My fiancé is engrossed in a book called Happiness by the economist Richard Layard, from which he reads aloud pertinent statistics. ‘People are happiest in the year they get married,’ he will lugubriously announce, ‘and after that it’s downhill all the way.’ Or: ‘Having children does make you happy, but only for two years.’ Or, plangently, as the evening light begins to fade: ‘Most people are happiest at the end of the day.’
His normal bedtime reading is The Lawn Expert by D.G. Hessayon which, it seems to me, has a rather more uplifting effect on his mood. But the study of happiness is very au courant, having recently been upgraded to a political science. New quangos such as the Whitehall Wellbeing Working Group have sprung up to advise the government on how to build a more cheerful nation. Defra is compiling an ‘index of wellbeing’ by which to measure Britain’s state of mind.
The auguries are not good: a survey commissioned for BBC2’s new series The Happiness Formula found that we British are considerably grumpier than we were in the 1950s, despite being three times richer. The proportion of people describing themselves as ‘very happy’ has fallen from 52 per cent in 1957 to just 36 per cent today. It’s the same story across the developed world: once people have attained a comfortable standard of living, extra wealth does not make them any happier. Indeed, it may even be counterproductive.
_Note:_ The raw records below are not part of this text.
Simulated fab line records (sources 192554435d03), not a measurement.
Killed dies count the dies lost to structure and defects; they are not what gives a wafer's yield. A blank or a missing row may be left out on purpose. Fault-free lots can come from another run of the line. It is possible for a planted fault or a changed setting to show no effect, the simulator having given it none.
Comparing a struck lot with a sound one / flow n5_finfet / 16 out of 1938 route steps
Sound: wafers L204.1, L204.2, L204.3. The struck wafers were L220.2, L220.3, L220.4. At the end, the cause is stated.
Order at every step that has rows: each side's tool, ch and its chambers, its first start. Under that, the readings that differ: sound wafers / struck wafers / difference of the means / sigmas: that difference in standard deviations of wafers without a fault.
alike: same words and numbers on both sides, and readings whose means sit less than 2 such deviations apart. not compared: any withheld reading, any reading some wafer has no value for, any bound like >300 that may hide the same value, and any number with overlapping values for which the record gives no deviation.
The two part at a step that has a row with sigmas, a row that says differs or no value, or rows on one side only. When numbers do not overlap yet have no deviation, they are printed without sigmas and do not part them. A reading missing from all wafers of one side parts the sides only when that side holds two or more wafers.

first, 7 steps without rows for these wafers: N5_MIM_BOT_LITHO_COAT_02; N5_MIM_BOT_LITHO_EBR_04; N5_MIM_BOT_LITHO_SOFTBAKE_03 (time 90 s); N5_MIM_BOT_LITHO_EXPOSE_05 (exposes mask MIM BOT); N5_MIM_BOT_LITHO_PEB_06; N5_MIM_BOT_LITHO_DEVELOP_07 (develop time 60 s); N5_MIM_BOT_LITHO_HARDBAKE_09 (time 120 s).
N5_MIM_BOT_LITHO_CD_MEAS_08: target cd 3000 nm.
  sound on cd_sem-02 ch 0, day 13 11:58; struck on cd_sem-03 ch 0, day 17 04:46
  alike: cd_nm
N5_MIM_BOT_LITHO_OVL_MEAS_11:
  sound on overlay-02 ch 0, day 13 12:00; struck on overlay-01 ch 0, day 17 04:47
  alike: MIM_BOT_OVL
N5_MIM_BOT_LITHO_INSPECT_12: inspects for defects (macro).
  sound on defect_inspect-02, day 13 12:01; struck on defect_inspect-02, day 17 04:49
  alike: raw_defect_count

Capitalism encourages us to compete unnecessarily against each other, working longer hours in order to afford bigger, shinier status symbols than our neighbour. Advertising exacerbates the situation, coaxing us to buy things that — though they might satisfy a temporary lust — do nothing for the long-term nourishment of the soul. To be truly content, say the experts, we should invest less in treats and trinkets, and more in human relations.
But the accumulation of stuff is a hard habit to break.